(This is part of my journey playing through Wing Commander. You can follow the entire series on the Nostalgia Lane page.)
Big thanks to Pkdude, who found a graphic of the branching mission paths in Wing Commander! While this setup is really neat and probably contributed a lot to replayability when the game first came out, I’m definitely feeling a lack of story because of it. I know this changes in successive installments (I’m most familiar with WC2), but what I have right now are just shreds of make-your-own-narrative dolled up in great cinematic style. Maybe part of the idea was just to flesh out the story yourself with you in the lead role, kind of a framework for your own saga without a writer butting in. Or maybe I just haven’t encountered the story yet because I’m still in the early stages.

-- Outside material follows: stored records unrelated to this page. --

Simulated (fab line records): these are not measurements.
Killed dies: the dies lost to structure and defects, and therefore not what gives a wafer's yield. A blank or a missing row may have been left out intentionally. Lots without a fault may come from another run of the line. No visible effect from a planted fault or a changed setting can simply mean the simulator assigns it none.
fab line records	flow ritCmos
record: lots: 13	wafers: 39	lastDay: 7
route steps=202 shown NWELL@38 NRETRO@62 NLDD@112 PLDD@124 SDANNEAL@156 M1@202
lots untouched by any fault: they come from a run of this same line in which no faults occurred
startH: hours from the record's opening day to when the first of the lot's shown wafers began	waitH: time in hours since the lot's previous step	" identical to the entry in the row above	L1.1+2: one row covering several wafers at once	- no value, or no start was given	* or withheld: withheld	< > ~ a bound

It’s safe to say that if you’re a cat lover, you’re going to find some of Wing Commander jargon a little offensive. If you’re not a cat lover, like me, then you can get a little glee out of pulling quotes out of context like the above. Kitten killer!
So can I vent? I want to vent. This game can be stupid hard at times, particularly with its controls. Arrow keys aren’t fast enough, I’m not going to buy a joystick for a 24-year-old game, and the mouse doesn’t offer the precision I need. It’s really dang difficult to line up good shots, a problem that is compounded by the fact that the Scimitar’s blasters lets you shoot like, tops, eight rounds before you’re on a very lengthy cooldown. Who makes a ship that can’t shoot?
This next mission about makes me want to drop-kick the game across the room. I keep getting smacked around well before I ever get to the warship, giving me ample time to admire how the game can disable my ship’s many systems and leave me helpless. Ever been in a dogfight where it’s 4-to-1 against you and the enemy has destroyed every offensive weapon on your ship? I have! It’s glorious.
I don’t want to make it out like I’m totally useless. I scrag plenty of fighters during these sorties — it’s just that I can die so easy and it’s me against pretty steep odds. It gets even worse when I get to the warship.
You’re supposed to take out the escort fighters first, which is a good idea since the firepower coming off of the warship is immense. The best I was able to do for a long time was kill one fighter before the other one took me.
Eventually I scrape through, fill the destroyer with about six thousand very slow bullets, and head home for a well-deserved promotion and award.
Dang, look at that chin! That is one very, very manly chin, and it is only slightly lessened by Ace wearing the world’s strangest turtleneck. And what about that bronze star, huh? Bet you wish you had one of them!